Traveler's Test

Taxi in Cuba – three real stories and a few tips on haggling

Taxi in Cuba – three real stories and a few tips on haggling

See Cuba in Hemingway’s footsteps
The strange and fun Museum of the Revolution in Havana, Cuba
The lesser known carnival in Havana: Three Kings’ Day in January

The challenge: learn how to haggle for a taxi in Cuba and read a few amusing real stories

It is beyond belief that those red, green and bright pink cars, at the respectable age of at least 60, are able to start at all. Their dubious roadworthiness makes you wonder if you may find openings on the floor, to ride the car Flintstone style – with your feet on the pavement. However, the technical genius of Cuban people never fails to come up with new solutions.

This is, perhaps, the only country in the world, where you can easily spot old Russian cars with LED lights. And if you happen to be out on the road when it’s raining you’ll find countless convertibles equipped with DIY plastic roofs.

The roads of Cuban cities are dominated by all sorts of exotic auto pieces from the 1950s – Moskvitch, Zhiguli, Pontiac, Chevrolet are some of the brands you’ll find. More interestingly, there are also plenty of cars whose brands are unrecognizable, since they are a homemade hodgepodge of parts from all kinds of vehicles. The owners are used to fixing up their automobiles either by themselves, or with the help of a friend. Cars that would otherwise go directly to the scrap factory, had they not been in Cuba, are painted, glued together and used. Once the main goal has been achieved (the car is able to move), all sorts of improvements are added to it – LED lights, unbelievably loud speakers. The most extravagant of drivers even go as far as including wing mirrors.

Havana, Cuba | © Maria Angelova/

Taxi story 1

The very first taxi we hailed in Havana turned out to be a real phoenix. The driver showed us photos of the car’s condition, at the time he purchased it – half of an unidentifiable undercarriage, rusty in color, likely an arson victim. In eight mere months, the owner had methodically gathered all the necessary parts, rebuilt the rest of the undercarriage, found an engine and even went on to add a radio. Sure, once inside, you feel like you are taking a ride in a tin, rather than an actual car, but this is what Cuban glamour is all about. To add to the exotic atmosphere – no two seats had the same shape and upholstery.

No taxi driver in Havana is just a simple driver. They are also polyglots, guides and tourist bureaus.

Your driver will offer to take you on a tour of the Cuban capital, show you the most significant buildings and tell you stories you won t hear anywhere else. He will share his opinion of the government, the tourists, cubaton (the Cuban version of reggaeton, which people either love or hate). He won’t refuse to answer a single one of your questions and if this is your first trip to Cuba, you will certainly have plenty of questions.
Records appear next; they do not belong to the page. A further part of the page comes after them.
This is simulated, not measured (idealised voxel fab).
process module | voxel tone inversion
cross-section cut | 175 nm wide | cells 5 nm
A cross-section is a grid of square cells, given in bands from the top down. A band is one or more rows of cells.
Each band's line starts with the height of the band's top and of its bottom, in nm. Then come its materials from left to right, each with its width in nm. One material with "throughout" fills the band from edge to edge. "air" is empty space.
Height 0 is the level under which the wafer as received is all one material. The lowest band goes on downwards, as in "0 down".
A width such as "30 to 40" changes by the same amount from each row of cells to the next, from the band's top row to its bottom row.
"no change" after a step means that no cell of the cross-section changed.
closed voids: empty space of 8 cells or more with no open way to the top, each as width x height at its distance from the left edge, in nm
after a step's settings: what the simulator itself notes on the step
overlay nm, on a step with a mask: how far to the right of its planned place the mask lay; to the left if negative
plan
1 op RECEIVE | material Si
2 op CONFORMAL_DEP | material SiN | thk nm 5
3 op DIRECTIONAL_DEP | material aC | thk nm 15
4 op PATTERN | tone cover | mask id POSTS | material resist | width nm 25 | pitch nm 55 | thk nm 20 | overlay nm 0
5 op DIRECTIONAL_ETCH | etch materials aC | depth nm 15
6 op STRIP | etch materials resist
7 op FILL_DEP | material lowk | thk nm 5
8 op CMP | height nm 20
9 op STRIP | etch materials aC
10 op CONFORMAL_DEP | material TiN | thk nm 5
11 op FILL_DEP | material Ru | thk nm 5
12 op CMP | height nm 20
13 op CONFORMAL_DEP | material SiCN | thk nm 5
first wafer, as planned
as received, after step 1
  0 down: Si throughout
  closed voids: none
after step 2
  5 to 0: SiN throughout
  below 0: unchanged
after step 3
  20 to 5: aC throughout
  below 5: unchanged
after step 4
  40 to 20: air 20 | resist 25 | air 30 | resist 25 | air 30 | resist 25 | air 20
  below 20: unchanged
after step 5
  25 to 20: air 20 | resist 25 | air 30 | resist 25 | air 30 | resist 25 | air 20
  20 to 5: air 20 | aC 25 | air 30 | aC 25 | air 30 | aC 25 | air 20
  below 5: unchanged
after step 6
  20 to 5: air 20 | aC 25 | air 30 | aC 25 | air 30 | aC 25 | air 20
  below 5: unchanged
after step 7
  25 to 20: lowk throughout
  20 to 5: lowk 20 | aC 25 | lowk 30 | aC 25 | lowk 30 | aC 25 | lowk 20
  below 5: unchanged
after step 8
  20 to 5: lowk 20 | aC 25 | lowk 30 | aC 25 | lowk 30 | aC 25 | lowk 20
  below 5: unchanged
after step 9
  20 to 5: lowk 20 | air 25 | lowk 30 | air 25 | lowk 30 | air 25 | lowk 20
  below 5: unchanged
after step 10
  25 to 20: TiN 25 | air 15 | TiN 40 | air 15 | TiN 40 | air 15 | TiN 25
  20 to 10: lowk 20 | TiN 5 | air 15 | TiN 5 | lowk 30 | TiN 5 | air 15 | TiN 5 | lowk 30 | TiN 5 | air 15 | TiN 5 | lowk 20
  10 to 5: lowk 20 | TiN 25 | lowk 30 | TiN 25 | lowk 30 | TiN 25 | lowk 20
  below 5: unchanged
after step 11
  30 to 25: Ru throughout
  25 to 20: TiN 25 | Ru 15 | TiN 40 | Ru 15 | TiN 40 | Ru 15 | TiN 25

All you need to do is haggle the price beforehand and you can go on to your first taxi tour of Havana.

How to haggle the best taxi price in Cuba

As we mentioned haggling, you should definitely know how to negotiate the best taxi price in Cuba. First of all, remember that there are two types of taxis – governmental ones (with blue registration plates and a running meter, which indicates how much you need to pay) and private ones. Private taxis have no meter, so your bargaining skills are all that determines how many pesos you’ll spend for the trip. If you don’t agree with the price that a driver has told you, you can always ask the next one – there is no shortage of taxis here. For a point of reference, you can ask for information about the average cab fare at your hotel’s reception. Then bargain for less.

Taxi drivers in Havana, Cuba | © Maria Angelova/

Taxi story 2

The driver in the second cab we hailed turned out to be an exceptionally chatty and friendly young man. We agreed on a price of 8 pesos to get from the center of Havana to our hotel. Since the fee was clear and our conversation – enchanting, we noticed that the driver was going in a huge circle around the area of our hotel. He kept driving around the neighborhood and turning in the wrong intersections, so we reached our place for 25, instead of 10 minutes. The experience led us to two conclusions. First of all, if he wasn’t afraid we’d leave, the man would have stopped in front of the hotel and talked to us all night, rather than increasing his mileage. Second, a price of 8 pesos was obviously a gross overestimation on our part.

Are you really, really sure you don’t need a taxi?

Another curious detail is that, in Cuba, even if you don’t look like someone who needs a taxi, you will inevitably receive dozens of offers in the span of a single minute. Each offer is better than the last, with flawless arguments, such as “When, if not now, will you ever be able to ride in a 1950s Chevy down the streets of Varadero?” and “Only 5 pesos!”. Their stone cold logic had just one problem – we were two blocks away from the hotel.

Just because you don’t need a taxi in no way means you won’t be offered one… even while riding your bike. A sad-looking driver slowed his taxi down to line up with my bicycle and offered to give me a lift.

Taxi story 3

At first glance, the third taxi we rode in seemed completely regular. The second and third glances changed things a bit.

“I can see the road”, said the half-terrified, half-entertained voice of my travel buddy. “Sure, me too”, I replied absentmindedly and kept glaring out the window. “No-o-o.”- she insisted – “Under my feet!”. I looked down – on the floor, which probably used to be the bottom of bathtub, there was a hole, the size of my fist, through which the pavement under our moving taxi was clearly visible. If need be, this was a great car to use our Flintstone skills.

A bit further down the road we realized that there was something off with the radio as well – a bizarre system or a CD with a single song – we were listening to a local music hit for the 17th time in a row.

Sadly, one of the most recognizable photos of Cuba – a gathering of archaic automobiles, will soon be nothing more than a retro postcard. In 2014, the local government lifted the ban on new cars (in 2011, when new models of cars were first imported into Cuba, only government officials, doctors and people with special connections could purchase them.) Even though the price of a new car in Cuba is a few times higher than in other countries, and the average salary is about $25, the changes are slowly but surely taking over. Brand new, Chinese buses are now flying down the Cuban roads.

In other words, if you have been dreaming to see Cuba for a while now, do it as soon as possible.